Idaho farmer leaves behind strange bumper crop

For half a century Cal Phillips farmed thousands of acres of potatoes, sugar beets and beer barley. But he raised his real bumper crop after he retired.

That’s when he tried something new: fixing up cars. By the time he died in 2013 at age 88, his Idaho barn was filled with more than 50 restored classics -- gems harvested from junk.

“He had cars dating from 1919 up to 1982,” says Phillips’ daughter Sherri Anderson. They ranged from a Ford Model T Coupe, to a Bentley and a Rolls Royce, to muscle cars from the sixties and seventies.

Phillips’ collection is featured on the latest episode of the FOX Business Network series “Strange Inheritance” with Jamie Colby. It airs Monday, Feb. 26 at 9:00 p.m. ET.

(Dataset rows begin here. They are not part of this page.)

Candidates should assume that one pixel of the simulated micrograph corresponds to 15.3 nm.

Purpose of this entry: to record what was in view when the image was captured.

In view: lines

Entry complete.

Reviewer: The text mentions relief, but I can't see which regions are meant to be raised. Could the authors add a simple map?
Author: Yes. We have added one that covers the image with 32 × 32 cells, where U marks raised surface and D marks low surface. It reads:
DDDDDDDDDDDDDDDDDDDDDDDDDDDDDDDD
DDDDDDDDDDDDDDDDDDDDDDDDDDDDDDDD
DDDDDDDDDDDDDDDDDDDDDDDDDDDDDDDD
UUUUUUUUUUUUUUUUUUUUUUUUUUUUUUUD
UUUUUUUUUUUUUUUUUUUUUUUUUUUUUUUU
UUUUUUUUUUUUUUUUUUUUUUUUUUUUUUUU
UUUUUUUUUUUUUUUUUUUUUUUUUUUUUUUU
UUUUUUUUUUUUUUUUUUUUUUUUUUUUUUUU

Phillips’ decision to restore classic autos in his retirement surprised his long-time friend Manerd Wall.

“I didn’t really think Cal was the kind of guy to get into cars,” Wall tells Colby in the program. “He needed something to do. He wanted to collect farm machinery, but I think he found that cars were easier.”

Phillips initially intended to sell the vehicles he restored. That plan went by the wayside with his first project -- an old pick-up that he stripped down to bare metal, patched with body filler and given a new coat of paint.

“He sold it right away and then he cried,” recalls Anderson. “After that, he couldn’t part with them.”

So his barn filled up with the cars he restored. A ’49 Willys Jeepster here, a ‘68 Mustang there, a ’75 MG Roadster in the corner.

His children, however, felt they had no choice but to sell their strange inheritance. Britney Egbert of Dealers Auctions of Idaho steered the process for them.

“My jaw hit the ground. I couldn’t believe what I was looking at,” Egbert says of the first time she entered Phillips’ horsepower-packed barn. “He had them sandwiched in there so close you could barely walk.”

The auction took place last August, and reaped nearly $600,000. That included $9,000 for a 1957 Hudson Metropolitan, $16,500 for that 1919 Model T, $25,000 for a 1966 Chevelle Super Sport and $57,000 for Phillips’ 1928 Rolls Royce.

“It is a very bittersweet moment,” Anderson says. “These were Dad’s cars. Some of them were just pieces of metal that he took in and made something so beautiful.”